LESSONS (RE)-LEARNED?
In hindsight, Israel and the US should have just re-learned some very costly lessons
about the risks of taking on a highly-motivated, well-trained and
adequately-armed guerilla army on its own turf. They also have an
opportunity to remember some important lessons about the limitations of purely-military solutions to such conflicts.
> As in the case of the US strategic bombing campaign in Vietnam, Nato's air war in Kosovo (1999), and, indeed, the Allied air war against the Nazis during World War II, Israel's month-long air war against Hezbollah has largely failed to accomplish its strategic objectives. In particular, Hezbollah's ability launch dozens of missiles into northern Israel went utterly unscathed, with the largest single number of missles launched on August 12, the day before the ceasefire.
>Given the elaborate ground defenses, arsenal, and trained force
that Hezbollah was able to pre-position in South Lebanon, its ground
forces also avoided the knock-out blow that Israel and Washington had
hoped for.
>By far the most effective "weapons" on the ground were not Iranian-supplied long-range missiles, cruise missles, or even Katushyas, but a combination of hard-core tactical training, heavy investments in combat engineering, and anti-tank missiles, many of which appear to have been supplied by Russia, by way of Iran and Syria.
>At the same time, the widespread bombing campaign exacted a horrific price from Lebanon's civilian population, uniting most political factions within Lebanon against Israel rather than against Hezbollah, at least temporarily.
>It has also greatly boosted political support for Hezbollah on the "Arab street" throughout the Middle East, converting the initial anti-Hezbollah reactions by the Saudis, Egypt, and other conservative regimes into official expressions of support.
>Syria, which had been under strong political pressure to continue its detachment from Lebanon, has been "reaccredited" by Israel's excesses during the conflict -- able to assume the self-righteous role of Lebanon's protector against foreign aggression. On the other hand, the Baathist regime may also now be in a stronger negotiating position with respect to the West.
>Iran's hardcore anti-reformers have so far only been strengthened by Hezbollah's performance to date in this conflict, and by Israel's costly tactics. Nor were they discouraged from pursuing their nuclear development program.
>Most important, Hezbollah's ability to define victory as "not losing" against one of the world's most powerful armies has certainly not encouraged other radical groups around the planet to lay down their arms and pursue peaceful alternatives.
>For every
Hezbollah fighter that was killed by the Israelis in the last month,
the heavy bombing campaign probably generated several new recruits -- not only in Lebanon, but also in Afghanistan, Iraq, Kashmir, and the West Bank.
- In short, as a result of this strategic setback, Condi Rice's Panglossian "birth pangs of democracy" are likely to prove more prolonged and painful than ever.

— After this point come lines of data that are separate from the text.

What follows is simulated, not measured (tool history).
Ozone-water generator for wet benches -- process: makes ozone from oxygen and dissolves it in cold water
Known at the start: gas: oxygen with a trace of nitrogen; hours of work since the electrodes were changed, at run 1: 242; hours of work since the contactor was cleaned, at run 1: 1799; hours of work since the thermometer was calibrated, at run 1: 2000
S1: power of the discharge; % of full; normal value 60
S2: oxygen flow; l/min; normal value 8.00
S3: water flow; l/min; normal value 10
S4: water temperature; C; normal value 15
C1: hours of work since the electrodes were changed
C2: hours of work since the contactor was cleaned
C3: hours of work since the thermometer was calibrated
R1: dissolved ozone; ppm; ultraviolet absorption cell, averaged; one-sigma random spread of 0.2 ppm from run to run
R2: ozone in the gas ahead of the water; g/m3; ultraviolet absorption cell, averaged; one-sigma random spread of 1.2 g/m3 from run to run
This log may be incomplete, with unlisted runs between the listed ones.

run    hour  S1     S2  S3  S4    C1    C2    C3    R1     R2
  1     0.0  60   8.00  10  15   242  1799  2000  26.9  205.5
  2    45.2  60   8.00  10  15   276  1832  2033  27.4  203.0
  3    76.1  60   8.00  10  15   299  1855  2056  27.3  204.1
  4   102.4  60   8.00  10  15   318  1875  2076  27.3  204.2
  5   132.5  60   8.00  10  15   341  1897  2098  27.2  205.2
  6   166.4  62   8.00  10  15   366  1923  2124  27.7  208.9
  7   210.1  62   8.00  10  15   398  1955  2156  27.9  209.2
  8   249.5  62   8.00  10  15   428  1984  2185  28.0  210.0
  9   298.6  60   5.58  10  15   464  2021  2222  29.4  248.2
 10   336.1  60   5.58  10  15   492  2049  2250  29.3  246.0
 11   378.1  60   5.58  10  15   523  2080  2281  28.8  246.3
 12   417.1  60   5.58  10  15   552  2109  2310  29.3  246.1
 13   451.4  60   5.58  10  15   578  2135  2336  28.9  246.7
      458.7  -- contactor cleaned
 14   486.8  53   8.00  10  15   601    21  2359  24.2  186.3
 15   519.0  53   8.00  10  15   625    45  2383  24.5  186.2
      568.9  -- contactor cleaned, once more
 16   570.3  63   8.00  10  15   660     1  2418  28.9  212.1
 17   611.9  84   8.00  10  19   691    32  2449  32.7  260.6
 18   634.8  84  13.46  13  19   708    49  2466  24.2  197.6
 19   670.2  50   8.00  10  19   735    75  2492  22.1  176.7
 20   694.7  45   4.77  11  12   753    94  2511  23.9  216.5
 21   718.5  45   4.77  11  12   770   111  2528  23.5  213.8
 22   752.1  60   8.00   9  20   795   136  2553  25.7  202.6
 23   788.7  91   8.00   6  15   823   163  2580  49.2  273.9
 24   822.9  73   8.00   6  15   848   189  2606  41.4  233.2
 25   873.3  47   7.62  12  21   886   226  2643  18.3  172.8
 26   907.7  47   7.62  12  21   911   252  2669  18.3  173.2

WAS THERE ANY ALTERNATIVE?
- At a tactical level, clearly Israel and the US both need to do much work to do regarding the failures of their intelligence operations
with respect to Hezbollah's arsenal and military preparations. We can
add this to the lengthy list of their other intelligence failures in
the last decade alone.
- The preference for high-altitude offensive bombing, naval shelling, and open-field tank/ heavy vehicle warfare over hard-slog ground offensives also needs to be reexamined. To the extent that this reflects a preference for arms-length "hi-tech warfare," and a reluctance to sacrifice infantry for the sake of defeating dedicated militants like Hezbollah, this may indeed rise to the level of the same "morale/ will to die" handicap that has crippled other many colonial armies, in places like Vietnam, Algeria, China, and (long ago) the US itself.
- At a strategic level, the notion that the "enemy" simply consists of a finite stock of "fanatical terrorists," motivated primarily by "Islamo-fascist" dogma, or -- as Benjamin Netanyahu put it last week -- "12th century religious doctrines," is simple-minded and unhelpful. Unless military planners come to appreciate the political implications of what they do, they may lose the war off the battlefield.
- True, it is now very late in the day, and
the long-term failure of Israel and its enemies in the region to make
any progress at the bargaining table may indeed mean that this overall
story is headed for a terrible climax.
- From this angle, however, perhaps the one good thing about this strategic disaster is that it may remind Israel and the US that, whatever the final outcome of any attempt to solve the problems of the Middle East by military means, it will not be cheap, easy, or devoid of surprises.